Them! (1954)

Them! (1954)

FANTASTIC MONSTERS ATTACK EARTH!

Atomic testing in New Mexico causes normal ants to mutate into giant man-eating monsters. Tracking the queens, a team of scientists discover that the ants are nesting in the sewer system of Los Angeles and with the way they are multiplying in number, could threaten the world within weeks.

 

One of the earliest of the 50s ‘atomic monster’ movies, Them! was the first one to feature mutated insects as its main threat which would become the genre norm in the years following (with the world having survived the onslaught of The Beast From 20,000 Fathoms in 1953 and Godzilla in 1954).Spiders, a giant mantis, locusts and giant antimatter space buzzards would all start to terrorise the world throughout the rest of the decade but it is with Them! that the roots of the genre are sown. The first one is also the best one by a country mile.
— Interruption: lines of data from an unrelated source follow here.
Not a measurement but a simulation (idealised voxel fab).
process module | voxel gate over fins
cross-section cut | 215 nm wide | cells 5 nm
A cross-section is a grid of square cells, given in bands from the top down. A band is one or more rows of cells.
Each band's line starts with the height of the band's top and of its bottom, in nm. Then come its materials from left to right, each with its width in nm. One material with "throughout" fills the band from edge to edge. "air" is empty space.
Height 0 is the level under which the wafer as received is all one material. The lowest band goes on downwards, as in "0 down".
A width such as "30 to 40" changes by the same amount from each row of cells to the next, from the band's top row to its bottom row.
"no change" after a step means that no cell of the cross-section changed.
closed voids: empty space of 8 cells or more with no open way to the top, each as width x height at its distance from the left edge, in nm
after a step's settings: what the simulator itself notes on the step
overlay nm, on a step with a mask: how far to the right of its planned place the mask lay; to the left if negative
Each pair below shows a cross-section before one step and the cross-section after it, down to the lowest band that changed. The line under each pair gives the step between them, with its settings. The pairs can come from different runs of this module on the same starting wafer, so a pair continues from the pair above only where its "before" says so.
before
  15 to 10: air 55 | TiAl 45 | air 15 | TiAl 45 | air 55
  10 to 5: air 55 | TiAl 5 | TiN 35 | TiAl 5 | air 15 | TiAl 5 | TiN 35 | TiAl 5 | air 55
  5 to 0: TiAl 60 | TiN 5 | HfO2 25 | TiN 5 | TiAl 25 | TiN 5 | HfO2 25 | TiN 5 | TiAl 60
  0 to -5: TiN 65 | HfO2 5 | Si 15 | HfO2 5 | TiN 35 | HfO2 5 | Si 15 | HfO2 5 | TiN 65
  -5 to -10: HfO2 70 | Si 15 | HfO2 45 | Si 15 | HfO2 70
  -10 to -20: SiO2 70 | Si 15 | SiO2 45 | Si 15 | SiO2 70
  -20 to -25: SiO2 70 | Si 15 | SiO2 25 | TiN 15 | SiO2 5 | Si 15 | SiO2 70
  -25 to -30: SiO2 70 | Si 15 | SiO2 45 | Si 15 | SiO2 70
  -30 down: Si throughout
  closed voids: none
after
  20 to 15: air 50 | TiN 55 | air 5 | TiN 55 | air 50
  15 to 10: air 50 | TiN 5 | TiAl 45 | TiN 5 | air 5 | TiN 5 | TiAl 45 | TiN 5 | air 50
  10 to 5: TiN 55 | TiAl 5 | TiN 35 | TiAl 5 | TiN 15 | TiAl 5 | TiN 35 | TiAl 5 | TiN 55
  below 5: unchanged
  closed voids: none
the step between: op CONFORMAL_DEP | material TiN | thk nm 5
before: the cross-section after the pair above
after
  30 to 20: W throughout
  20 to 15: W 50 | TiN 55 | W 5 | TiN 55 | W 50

Them! is rightfully heralded as a sci-fi classic and it’s easy to see why. Director Gordon Douglas creates a suspenseful film in which its success is based upon how well you stomach the notion of giant mutated ants running amok in the desert. Thankfully the first-rate script does a fantastic job of building everything up nicely throughout the opening half: the appearance of the traumatised girl, a local store found destroyed, giant footprints in the sand, a state trooper goes missing off-screen. It all gives credible evidence to a serious threat and the ants are nowhere to be seen – but at least heard. The ants are given an effectively eerie high pitch shrieking noise which indicates their presence even if they aren’t sighted. And that they won’t be for a good portion of the film. This can get dialogue-heavy at times but that doesn’t detract from the quality on show.

It is the film’s cast of characters that have to keep driving the film forward and with the strong cast, they do just that. James Whitmore and James Arness make for likeable leads with Edmund Gwenn providing the scientific jargon with his elderly scientist. Gwenn steals the show with some seriously downbeat lines but he’s also there to throw in some minor comic relief from time to time. Watching him boss about the two younger men during action sequences is quite funny with the doddery old Gwenn leaving the physical side of the film to his co-stars. Also of note is Joan Wheldon who plays what would be considered the female love interest although the film is less concerned with providing a soppy romantic sub-plot than it is having Wheldon’s character at least attempt to portray some intelligence and self-control.

Finally when the ants do appear, all of the talk, the jargon and the plot hints have been building up nicely so that their impact is immediate. The ants are brought to life through the use of giant mechanical creations and although they may look a little dated nowadays, they still cause quite a stir whenever they’re on screen because at least there’s a physical presence for the actors to interact with, fending off mandibles and claws in desperation. Even then, Douglas tries to mask the failings of the ants, hiding them in the dark for the finale or battering the camera with sandstorms in a bid to cover everything up.

The final climax in the storm sewers of Los Angeles is a barnstorming way to end the film. Using the cramped and dark location to good advantage, the cinematographer creates an ominous setting where it is literally a struggle for survival between the army and the ants. Whilst other films were content to show famous landmarks being destroyed above ground, Them! proves that it could portray such an out-of-sight struggle and still be as effective in delivering an exciting spectacle. This finale in particular seems to be a prototype for any number of modern classics where people go looking for monsters in dark, labyrinthian settings.

 

Them! is classic 50s sci-fi at its most thought-provoking and entertainingly ludicrous. Why settle for second best with The Giant Mantis or Tarantula?  Watch Them!, the pinnacle of 50s atomic monster movies and a real gem of a long-lost genre of cinema. Giant bug flicks should never be as good as this.